The Seattle Times minority owner cites an 81 percent 'loss in value'

McClatchy, which owns 49.5 percent but has no say in operations, says its share of the locally owned, private company dropped in value in less than a year from $102 million to $19 million.
McClatchy, which owns 49.5 percent but has no say in operations, says its share of the locally owned, private company dropped in value in less than a year from $102 million to $19 million.

On Monday, Nov. 5, the latest six-month newspaper circulation results were released showing The Seattle Times bucking the industry's seemingly inexorable downward slide, with a 1.2 percent circulation increase over the same period last year. Times Circulation Director Alan Fisco dashed off a memo to the paper's staff praising the increase as "a magnificent achievement."

Indeed it was. But while Fisco and the Times folk were celebrating the good news in Seattle, The McClatchy Co., which owns 49.5 percent of the Seattle Times Co., was putting the final touches down in Sacramento on second-quarter financial results. Those figures offer a grim snapshot of how things are faring at the state's largest daily and the newspaper industry in general.

McClatchy disclosed on Thursday, Nov. 8, that it wrote off $1.52 billion of the worth of 31 newspapers and other holdings. Buried deep in a quarterly filing to the Securities and Exchange Commission was further news that the writedown included a drop of $69.1 million in valuation of McClatchy's stake in the Seattle Times Co. The Times, which is not publicly held, does not report finances to the SEC, so McClatchy's publicly stated value of its holding is the only data anyone outside the companies has to gauge the worth and vitality of the Seattle newspaper and its siblings. (Besides the flagship paper in Seattle, the Seattle Times Co. owns newspapers in Yakima and Walla Walla, Wash.; three daily newspapers in Maine; and several weekly publications here and there.)

Put another way, since McClatchy acquired its Times stake through purchase of Knight Ridder last year, the value of the Times asset, in the eyes of McClatchy, is a stomach-churning 81 percent less than reported to the SEC at the beginning of the year. What McClatchy stated was worth $102.2 million then is thought to be worth a mere $19.0 million now. And as McClatchy noted in this latest SEC filing, it now sees the loss in value of the Seattle Times Co. as "other than temporary."

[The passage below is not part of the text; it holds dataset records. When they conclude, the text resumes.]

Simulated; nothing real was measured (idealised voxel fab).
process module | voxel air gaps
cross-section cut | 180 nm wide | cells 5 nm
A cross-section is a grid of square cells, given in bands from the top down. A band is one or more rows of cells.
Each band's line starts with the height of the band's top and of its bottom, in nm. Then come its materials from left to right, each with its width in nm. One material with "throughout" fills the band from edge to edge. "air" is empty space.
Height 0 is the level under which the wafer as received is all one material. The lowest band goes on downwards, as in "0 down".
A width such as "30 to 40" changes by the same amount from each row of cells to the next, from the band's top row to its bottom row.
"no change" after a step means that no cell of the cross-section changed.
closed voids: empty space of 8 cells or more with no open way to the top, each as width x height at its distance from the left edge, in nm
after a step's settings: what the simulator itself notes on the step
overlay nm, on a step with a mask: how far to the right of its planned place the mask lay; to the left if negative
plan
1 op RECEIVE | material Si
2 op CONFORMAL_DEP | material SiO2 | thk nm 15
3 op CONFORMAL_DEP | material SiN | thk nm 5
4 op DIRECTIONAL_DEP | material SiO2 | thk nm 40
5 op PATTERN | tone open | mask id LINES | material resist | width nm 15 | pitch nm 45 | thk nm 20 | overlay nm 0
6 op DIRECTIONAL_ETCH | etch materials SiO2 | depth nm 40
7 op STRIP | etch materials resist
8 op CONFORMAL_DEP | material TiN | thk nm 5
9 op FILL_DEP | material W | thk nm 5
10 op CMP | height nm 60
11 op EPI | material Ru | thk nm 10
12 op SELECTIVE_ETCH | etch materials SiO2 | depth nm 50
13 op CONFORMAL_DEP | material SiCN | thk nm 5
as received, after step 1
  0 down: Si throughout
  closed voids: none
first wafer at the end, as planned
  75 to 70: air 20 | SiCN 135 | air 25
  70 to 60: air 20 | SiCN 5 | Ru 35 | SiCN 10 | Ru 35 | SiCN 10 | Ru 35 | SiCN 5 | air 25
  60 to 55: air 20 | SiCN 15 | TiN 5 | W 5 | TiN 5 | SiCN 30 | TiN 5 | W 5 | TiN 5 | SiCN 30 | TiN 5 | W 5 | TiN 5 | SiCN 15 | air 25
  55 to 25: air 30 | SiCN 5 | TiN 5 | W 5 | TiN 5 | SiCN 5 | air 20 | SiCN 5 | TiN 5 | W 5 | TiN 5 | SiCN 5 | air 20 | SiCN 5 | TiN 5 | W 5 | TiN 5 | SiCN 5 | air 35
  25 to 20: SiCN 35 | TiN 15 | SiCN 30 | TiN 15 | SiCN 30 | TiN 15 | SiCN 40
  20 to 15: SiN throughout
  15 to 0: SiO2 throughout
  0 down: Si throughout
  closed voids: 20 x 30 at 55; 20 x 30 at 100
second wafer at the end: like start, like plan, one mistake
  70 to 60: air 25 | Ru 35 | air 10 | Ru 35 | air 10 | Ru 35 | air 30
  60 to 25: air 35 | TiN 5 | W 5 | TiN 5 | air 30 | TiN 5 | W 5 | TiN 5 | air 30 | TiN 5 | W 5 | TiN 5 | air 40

... Due to continuing challenging business conditions, management determined that a loss in value of its investments in STC [Seattle Times Co.] and Ponderay [Newsprint Company], which are other than temporary declines, should be recognized. As a result, the Company recorded a write down of $69.1 million and $6.0 million to reduce its investment in STC and Ponderay, respectively, to their fair value as of September 30, 2007. No write downs were required for the Company's other investments in unconsolidated subsidiaries and joint ventures.

McClatchy Treasurer Elaine Lintecum declined to offer any additional information about the company's plans for its Times holding, other than to declare that the writedown "doesn't change the investment at all."

Lintecum referred to a statement released yesterday by McClatchy's Chairman and Chief Executive Officer Gary Pruitt in which he noted that newspaper revenues have declined across the industry and his company's $4 billion acquisition of Knight Ridder last year will ultimately be seen as a good business move.

Pruitt's statement didn't mention The Seattle Times, and Times spokeswoman Jill Mackie declined to fill in the blanks. "This is an action taken by McClatchy," she said. "McClatchy's announcement is in no way a reflection on the operations of the Times. It is unrelated to our internal accounting." She insisted the value of McClatchy's Times Co. stake and the 50.5 percent majority share held by the Seattle-based Blethen family are only "tangentially related." True, a non-controlling stake is worth far less than a controlling stake, even if the portions are relatively even at 49.5 percent and 50.5 percent.

But the declaration by McClatchy that its nearly half share of the Seattle Times Co. is worth a mere $19.0 million will probably not generate quite the joy that Circulation Director Fisco's memo was intended to produce among Times staffers. Mackie said the Times has no plans for "across-the-board layoffs" and added, "no operational changes are anticipated that are in any way related to McClatchy's writedown." Rumors of cutbacks have been circulating lately at the paper, according to Liz Brown, administrative officer for the Pacific Northwest Newspaper Guild, which represents 249 Times employees. Brown said that if the newspaper does decide to trim its staff, the union must receive four weeks notice. "That hasn't happened," she said.

Two years ago, during a long-running scrap with the Seattle Post-Intelligencer over the future of their joint operating agreement, the Times cut its employee rolls by about 100 positions after Publisher Frank Blethen said the paper was losing money. At the time, Blethen warned that the Times was in such financial straits it might have to be sold. Since settling with the P-I in August, at a cost to the Times Co. of about $24 million, the Times management has become far less talkative about internal finances. "Generally speaking," Mackie said when asked by Crosscut about the Times's current financial health, "it's not our habit to talk about these things."